Discrepancy in 2022 PERWTs

Hi IPUMS support–thank you so much for all that you do! I’m so thankful that we can consult experts on using your valuable datasets.

I am using 2022 ACS data for a project in which I am trying to get joint distributions of race, sex, and occupations of people on a county and state basis. I like this dataset because I can construct detailed conditional probabilities (for example, getting the distribution of occupations for white males in Georgia).

Admittedly, I am new to this field of data analysis. In order to check whether I was using the data correctly, I looked into race distributions according to state, and was wondering why there might be certain discrepancies against census data or whether I am doing something totally wrong. For example, I am getting this for this percent distribution in Hawaii.

IPUMS 2022 ACS PERWTs:*
White: 87.0%

Census 2023 1-year estimate ACS:
White: 21.9%

*For context, I am basically summing up all the PERWTs for all residents for a given state. Then, I am summing up all the PERWTs for all residents of a given race in that state, and dividing that by the state’s PERWT sum to derive the percentage.

Please let me know if there are data-collection-related issues, or it is likely that I am calculating these percentages incorrectly. Maybe I should look at an alternative dataset? Thank you so much!

It sounds like you are trying to apply person weights to your analysis using 2022 ACS data. A good place to start would be our blog post that answers some common questions on using weights with IPUMS data. Since you are using IPUMS USA’s ACS data, I would recommend reading our user note on weights and we also provide data training exercises for a variety of stats packages, most of which include exercises on applying weights to your analysis (See IPUMS USA’s Exercise 2 for weight-specific exercises using US data).

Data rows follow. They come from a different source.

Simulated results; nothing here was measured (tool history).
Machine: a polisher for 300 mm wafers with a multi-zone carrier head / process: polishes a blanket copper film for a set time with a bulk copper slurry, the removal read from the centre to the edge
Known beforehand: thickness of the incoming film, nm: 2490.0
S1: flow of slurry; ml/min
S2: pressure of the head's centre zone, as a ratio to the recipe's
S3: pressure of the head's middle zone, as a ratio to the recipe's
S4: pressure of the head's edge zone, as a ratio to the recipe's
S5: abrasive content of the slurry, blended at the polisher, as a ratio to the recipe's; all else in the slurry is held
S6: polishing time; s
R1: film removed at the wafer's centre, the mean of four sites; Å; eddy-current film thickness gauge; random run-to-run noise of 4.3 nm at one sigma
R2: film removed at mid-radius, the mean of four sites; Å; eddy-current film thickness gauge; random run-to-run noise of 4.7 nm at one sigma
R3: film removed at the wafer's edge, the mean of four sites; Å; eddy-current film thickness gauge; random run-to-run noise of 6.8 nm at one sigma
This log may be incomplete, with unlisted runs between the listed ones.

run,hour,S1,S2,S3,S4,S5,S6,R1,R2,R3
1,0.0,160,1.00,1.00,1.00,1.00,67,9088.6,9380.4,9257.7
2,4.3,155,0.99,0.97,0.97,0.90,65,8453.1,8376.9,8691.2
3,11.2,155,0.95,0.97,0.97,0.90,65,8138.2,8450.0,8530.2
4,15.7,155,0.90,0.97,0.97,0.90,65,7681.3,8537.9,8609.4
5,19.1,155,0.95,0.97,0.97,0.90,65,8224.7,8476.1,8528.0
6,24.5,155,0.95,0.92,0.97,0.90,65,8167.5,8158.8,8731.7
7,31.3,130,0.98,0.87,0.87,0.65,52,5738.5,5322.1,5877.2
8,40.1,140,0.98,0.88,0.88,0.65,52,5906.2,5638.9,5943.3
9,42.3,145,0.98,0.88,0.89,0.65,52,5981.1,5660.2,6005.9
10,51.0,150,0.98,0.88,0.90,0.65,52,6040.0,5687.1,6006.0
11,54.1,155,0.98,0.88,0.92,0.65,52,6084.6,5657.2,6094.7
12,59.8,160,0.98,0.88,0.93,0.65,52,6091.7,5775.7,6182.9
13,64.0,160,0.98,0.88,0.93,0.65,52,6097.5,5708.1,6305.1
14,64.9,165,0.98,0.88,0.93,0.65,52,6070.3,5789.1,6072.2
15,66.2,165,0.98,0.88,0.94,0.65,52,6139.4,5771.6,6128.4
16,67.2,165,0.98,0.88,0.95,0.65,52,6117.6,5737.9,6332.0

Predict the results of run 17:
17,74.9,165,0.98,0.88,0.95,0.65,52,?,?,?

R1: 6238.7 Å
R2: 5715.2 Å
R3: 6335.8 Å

Without knowing your specific approach to analysis or how you are analyzing your data (Stata, SPSS, SAS, CSV?), I can only provide some general feedback. In general, what you are doing sounds reasonable to me, so I am not sure why your numbers are off. Using 2022 ACS data with our online statistical analysis tool, I find the distribution of race in Hawaii to be similar to the Census estimate your cited. Note that IPUMS data is the publicly available sample that has undergone editing for privacy and will not always match Census estimates exactly (which are typically made using unedited data). We do expect that they are close, as they are in this case (22.2% white in Hawaii using IPUMS ACS vs. 21.9% in the Census estimate).